One of the most rampant misconceptions about retirement planning is that it’s something you do right up until the moment you leave the workforce—and then, you’re home free. That’s simply not the case. Actually, retirement planning continues even into retirement itself—albeit in a different capacity.
Consider it this way: Before you retire, it’s important to make sure you have enough in your savings accounts to provide for you from retirement until the end of your life. Once you retire, however, it’s important to budget and manage your accounts properly—ensuring those savings last as long as they were supposed to, and making any necessary adjustments on the fly.
How to Use the Bucket Approach
One strategy to effectively plan spending is to use the bucket system—a way to segment assets into three basic categories.
- The first “bucket” is for short-term expenses—basically anything you’ll need within two years. This money needs to be highly liquid, which means either cash or short-term bonds.
- The second bucket is for expenses upcoming in three to six years. Work with your financial planner to decide how to carry these assets, but usually a mixture of stocks and bonds is appropriate.
- The third bucket is for more long-term expenses. For these assets, higher equity exposure is generally recommended. Again, it’s important to go into specifics with your financial planner.
Once you set up these buckets, you can decide how best to put them to work for your financial goals. Your short-term bucket may be used to fund day-to-day needs and to ensure an emergency fund; your middle bucket, meanwhile, can be put toward lifestyle goals, like planned travel or bigger expenses like cars or boats.
Separating Needs and Wants
As you work with your buckets, it’s important to have a clear delineation between needs and wants—the things that are needed for daily survival and the things that aren’t. You may further distinguish your wants, drawing a distinction between realistic short-term desires and long-term dreams.
Once you make these clarifications, you can better assess how much money you actually need in your retirement—and that, in turn, can help you finalize a basic living budget. If there’s a gap between your savings and your goals, you can work with your financial planner to close that gap—whether by altering your investment strategy, reducing your expenses, or something else.

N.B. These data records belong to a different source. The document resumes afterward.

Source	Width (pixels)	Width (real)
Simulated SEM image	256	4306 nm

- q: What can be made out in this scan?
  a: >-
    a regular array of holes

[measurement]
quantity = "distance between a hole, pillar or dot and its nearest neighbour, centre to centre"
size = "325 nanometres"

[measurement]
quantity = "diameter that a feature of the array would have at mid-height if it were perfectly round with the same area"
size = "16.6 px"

Retirement Planning Never Stops
The last thing anyone wants is to run out of money during their retirement. That’s why it’s important to start saving and investing in advance, but it’s also why it matters that you stay on top of your budgeting and financial planning even into retirement. Changes in your goals, lifestyle, healthcare needs, or the markets themselves may leave you needing to revise your retirement plans. Vigilance is key.